Paris: Life & Luxury

Francois Boucher "Lady Fastening Her Garter" of "La Toilette" 1742

An exhibition at the Getty in Los Angeles, entitled Paris: Life & Luxury,  "evokes the rich material ambiance of Paris during the mid-18th century. It brings together a wide variety of objects—from candlesticks and firedogs, to furniture and clocks, dressing gowns and jewelry, musical instruments and games—all from elite society in Paris, the fashion and cultural epicenter of Europe at the time." On view until August 7. www.getty.edu

Steve McQueen For Sale

Steve McQueen may have died thirty years ago, but his eternal cool has not. You can start the bidding now, but on Saturday the auction is on - from McQueen's famous 1971 Husqvarna 400 motorcycle to a wooden trunk of personal effects. In conjunction with the third annual Quail Motorcycle Gathering, Bonhams & Butterfields will conduct a live auction of authentic Steve McQueen artifacts. The auction takes place May 14 2011 at the Quail Lodge in Carmel, California.  www.bonhams.com

Benjamin Péret's Leg of Lamb

Benjamin Péret was a founding member of surrealism, a card carrying surrealist - if there ever was such a thing - and he was Salvador Dali's favorite poet; as well as a revolutionary and a rabble rouser who stirred the pot of literary movements as well as political ones. Péret, like his writing, led an almost automatic life. Entering world war one in order to avoid persecution for defacing a statue and whilst in a fox hole one day he discovers the writings of Dadaist Guillaume Apollinaire - a Dadaist poet who coined the word surrealism.  After the war Péret found his way in to the heart of the burgeoning surrealist movement and subsequently into the heart of its founder Andre Breton.  The surrealists found it best to stay close in the early years of its founding in order to protect their brilliant, insane, and sometimes infantile visions of the world - a vision that if proclaimed by a solitary person would most likely lead to confinement for insanity  in a world that saw if perfectly fine without all the sliced eyeballs and flying tigers.
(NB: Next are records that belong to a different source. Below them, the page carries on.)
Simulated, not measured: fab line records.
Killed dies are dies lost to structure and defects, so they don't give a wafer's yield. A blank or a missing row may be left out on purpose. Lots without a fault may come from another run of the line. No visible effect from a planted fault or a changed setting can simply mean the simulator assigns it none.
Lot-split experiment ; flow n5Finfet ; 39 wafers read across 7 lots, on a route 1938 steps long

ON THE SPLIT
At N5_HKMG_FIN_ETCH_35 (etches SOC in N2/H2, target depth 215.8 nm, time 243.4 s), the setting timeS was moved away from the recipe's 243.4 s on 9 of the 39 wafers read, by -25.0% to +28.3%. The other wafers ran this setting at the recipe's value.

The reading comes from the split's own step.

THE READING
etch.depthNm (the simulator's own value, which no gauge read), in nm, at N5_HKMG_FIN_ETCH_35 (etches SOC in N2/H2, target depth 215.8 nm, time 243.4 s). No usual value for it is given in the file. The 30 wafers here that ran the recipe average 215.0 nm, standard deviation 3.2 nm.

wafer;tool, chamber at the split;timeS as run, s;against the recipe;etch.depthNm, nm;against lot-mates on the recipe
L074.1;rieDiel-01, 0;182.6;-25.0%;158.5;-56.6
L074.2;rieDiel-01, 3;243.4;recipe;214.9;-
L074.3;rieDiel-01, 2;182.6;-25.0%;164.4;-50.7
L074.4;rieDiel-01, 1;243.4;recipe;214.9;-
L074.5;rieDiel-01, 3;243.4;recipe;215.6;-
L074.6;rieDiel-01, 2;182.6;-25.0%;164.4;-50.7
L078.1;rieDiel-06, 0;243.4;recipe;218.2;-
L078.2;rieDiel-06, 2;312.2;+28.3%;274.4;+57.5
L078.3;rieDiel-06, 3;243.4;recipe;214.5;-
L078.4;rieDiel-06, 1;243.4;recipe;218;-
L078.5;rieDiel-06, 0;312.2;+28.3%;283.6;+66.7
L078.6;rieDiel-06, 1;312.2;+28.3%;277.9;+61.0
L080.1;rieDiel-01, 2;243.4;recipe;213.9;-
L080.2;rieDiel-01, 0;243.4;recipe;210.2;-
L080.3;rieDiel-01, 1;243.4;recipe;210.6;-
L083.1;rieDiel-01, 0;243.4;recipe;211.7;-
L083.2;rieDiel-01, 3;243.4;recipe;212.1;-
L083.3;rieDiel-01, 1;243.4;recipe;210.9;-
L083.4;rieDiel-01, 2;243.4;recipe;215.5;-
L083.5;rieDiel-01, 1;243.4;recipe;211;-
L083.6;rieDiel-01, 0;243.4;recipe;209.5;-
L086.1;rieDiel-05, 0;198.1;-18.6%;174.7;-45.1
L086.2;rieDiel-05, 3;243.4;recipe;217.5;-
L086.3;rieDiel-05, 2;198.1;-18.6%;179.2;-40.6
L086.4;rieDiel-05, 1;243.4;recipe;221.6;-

“...a smorgasbord of automatic writing.”

But Benjamin Péret was one of the only surrealists, beside Andre Breton, who stayed a surrealist even after the mirage wore off.  Péret's Leg of Lamb: Its Life and Works, which is available now on Wakefield Press, is a "foundational classic of Surrealist literature."  Almost entirely written in the 1920s,  Leg of Lamb is a collection of brilliant, absurdist visions - twenty-four narratives in short prose  - a "smorgasbord of automatic writing."  Visit the the Wakfield Press website and pick up a copy for your collection - its a must for your library.  www.wakefieldpress.com

David Bowie, Artist

David_Bowie_Artist

This summer, the Museum of Arts and Design in New York presents David Bowie, Artist, a multi-platform retrospective re-framing Bowie’s daring, multi-discipline career as that of an artist working primarily in performance. From his roots in such performance-based practices as cabaret, mime, and avant-garde theater, to Ziggy Stardust, his revolutionary tour that synthesized theater, music, and contemporary art into a rock spectacle, as well as his innovative video collaborations, and his work in cinema and theater, David Bowie, Artist presents Bowie as one of the most iconoclastic cultural producers of the 20th century. On view until July 15th - www.mademuseum.org

Matisse, Picasso, and the Parisian Avant-Garde

American expatriates in bohemian Paris when the 20th century was young, the Steins — writer Gertrude, her brothers Leo and Michael, and Michael's wife, Sarah — were among the first to recognize the talents of avant-garde painters like Henri Matisse and Pablo Picasso. Through their friendship and patronage, they helped spark an artistic revolution. This landmark exhibition draws on collections around the world to reunite the Steins' unparalleled holdings of modern art, bringing together, for the first time in a generation, dozens of works by Matisse, Picasso, Paul Cézanne, Pierre-Auguste Renoir, Henri de Toulouse-Lautrec, and many others. Artworks on view include Matisse's Blue Nude (Baltimore Museum of Art )and Self-Portrait (Statens Museum, Copenhagen), and Picasso's famous portrait Gertrude Stein (Metropolitan Museum of Art). Matisse, Picasso, and the Parisian Avant-Garde is on view at the San Francisco Museum of Modern Art from May 21 to September 6. www.sfmoca.org

 

In the Light of Mexico

Pancho Villa and Emiliano Zapata were stealing back Mexico for the people.  Freedom was being won with blood.  Mexico was in the throes of a revolution. The great first quarter of the twentieth century Mexico was fertile ground for not only revolutionaries, but also artists. Mexico was indeed succeeding to a modern world.  Mexico, always the symbol and champion of the underdog, the poor, the hungry has always held on strong to its icons.  They were roughhewn in their prismatic, threadbare ponchos, sombreros, and dark mestizo skin that glowed amber under a romantic, warm desert sun in a landscape of infinite flowers, cobble stone, and chirping monkeys. And like inventing memories from photographs, our images of Mexico have been always invented by this imagery.  It's the murals of Diego Rivera, the gardens and portraits of Frida Kahlo and the poems of Octavio Paz that paint of landscape of a bygone Mexico - poorly preserved by kitsch, refrigerator magnates, and theme restaurants. We always wonder what happened to the good old days when they're seemingly gone forever.  Certainly one of the most influential icons of Mexico's good old days is the photographer Manuel Álvarez Bravo.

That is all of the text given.